Genres Bending, Blending, and Mixing

In the speculative fiction genre, a perpetual battle wages between science fiction and fantasy. Just Google “difference between science fiction and fantasy” and you’ll find 100 different answers.

Even the ancient Greeks struggled with defining genre, and they essentially invented it!

 

The Speculative Fiction Spectrum

Serenity by Poe Tatum | Flickr

I’ve been mulling over how my novels fit into the spectrum and stumbled across this excellent article from the Irish Times, which claims that more and more genre writers have “an urge to write new stories unconfined by the past” or by genre.

The article goes on to explore several examples of this new “fuzzy edge,” saying:

It’s not easy to point at any one of the books mentioned above and say definitively that “this is science fiction” or “this is fantasy”. The works are so much more than either of those terms imply, and resist being neatly labelled; and yet, all sit comfortably beneath the umbrella of genre.

 

Genre Bending

I’ve been toying with the idea of bending genre to my will, making my third novel more fantasy-like than either The Ageless or The Century. Of course, both of those novels contain fantasy elements, but they read more like science fiction. Which some would say puts them in the so-called “science fantasy” subgenre.

The idea I’m playing around with for my third novel is a planet where a baby inherits a different type of magic depending on what season he or she is born in… What part of the orbit the planet is in around its sun.

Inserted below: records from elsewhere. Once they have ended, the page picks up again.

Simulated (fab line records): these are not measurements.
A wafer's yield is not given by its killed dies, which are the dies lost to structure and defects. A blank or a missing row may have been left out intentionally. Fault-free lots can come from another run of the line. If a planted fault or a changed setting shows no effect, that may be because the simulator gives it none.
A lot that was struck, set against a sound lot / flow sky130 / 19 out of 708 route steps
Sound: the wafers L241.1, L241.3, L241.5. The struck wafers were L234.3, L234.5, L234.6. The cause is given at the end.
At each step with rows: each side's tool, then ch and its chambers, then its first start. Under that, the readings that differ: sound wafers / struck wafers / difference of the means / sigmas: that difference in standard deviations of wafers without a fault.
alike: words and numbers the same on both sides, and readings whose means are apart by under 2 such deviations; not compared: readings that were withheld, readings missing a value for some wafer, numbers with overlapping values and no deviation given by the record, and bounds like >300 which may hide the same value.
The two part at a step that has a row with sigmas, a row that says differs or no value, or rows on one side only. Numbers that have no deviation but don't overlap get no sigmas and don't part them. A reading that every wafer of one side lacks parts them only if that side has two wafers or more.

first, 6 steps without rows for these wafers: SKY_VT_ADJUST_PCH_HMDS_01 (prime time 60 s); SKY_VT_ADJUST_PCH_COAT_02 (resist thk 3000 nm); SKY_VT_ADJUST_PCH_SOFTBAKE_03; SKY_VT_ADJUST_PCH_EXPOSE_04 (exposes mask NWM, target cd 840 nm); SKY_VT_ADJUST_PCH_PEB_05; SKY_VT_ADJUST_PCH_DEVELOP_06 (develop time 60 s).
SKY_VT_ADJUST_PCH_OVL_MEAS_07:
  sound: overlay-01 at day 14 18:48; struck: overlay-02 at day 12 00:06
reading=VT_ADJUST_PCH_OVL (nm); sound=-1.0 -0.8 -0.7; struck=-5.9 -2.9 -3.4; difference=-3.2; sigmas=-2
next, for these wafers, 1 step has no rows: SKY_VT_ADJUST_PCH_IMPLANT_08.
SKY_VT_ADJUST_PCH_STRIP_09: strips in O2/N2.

Three hundred years ago, a war broke out between various magical factions, creating a magical explosion that was so powerful it could be seen from space. Not only nearby space — its radiation projected through the outer reaches of the galaxy… And attracted a space-faring race that feeds on magic. It took them three hundred years, but now they’ve arrived…

And they’re hungry.

That’s the idea so far anyway. We’ll see where it goes.

 

Genres Help Readers Find Books

Chuck Wendig once counseled that if writers want to avoid being pigeon-holed, we should diversify early. Of course, he’s also a fan of attaching some C4 to genre and blowing it sky-high. In today’s world of endless e-bookshelves, a clearly defined genre is less of a marketing need and more of a convenience.

But as a reader, I find genre to be useful, and yes, comforting. I don’t like reading a fantasy and then suddenly being surprised with gratuitous amounts of “gritty realism” in my face. I don’t also don’t like reading a science fiction that suddenly turns erotic. Or worse, into a horror novel.

I like reading what I like reading, and genre helps me find it. But some kind of granular genres would indeed be helpful. Is it futuristic cyberpunk? Is it near-future? Post-apocalyptic? Alt history? All of these count as science fiction, but attract different readers.

In the end, it comes down to the fact that I want to write in the genres I like to read. And I suppose I’m a rather “conservative” reader — that is, I generally only read science fiction and fantasy. No horror. No paranormal. No thriller. No mystery. Unless of course they’re blended with SFF.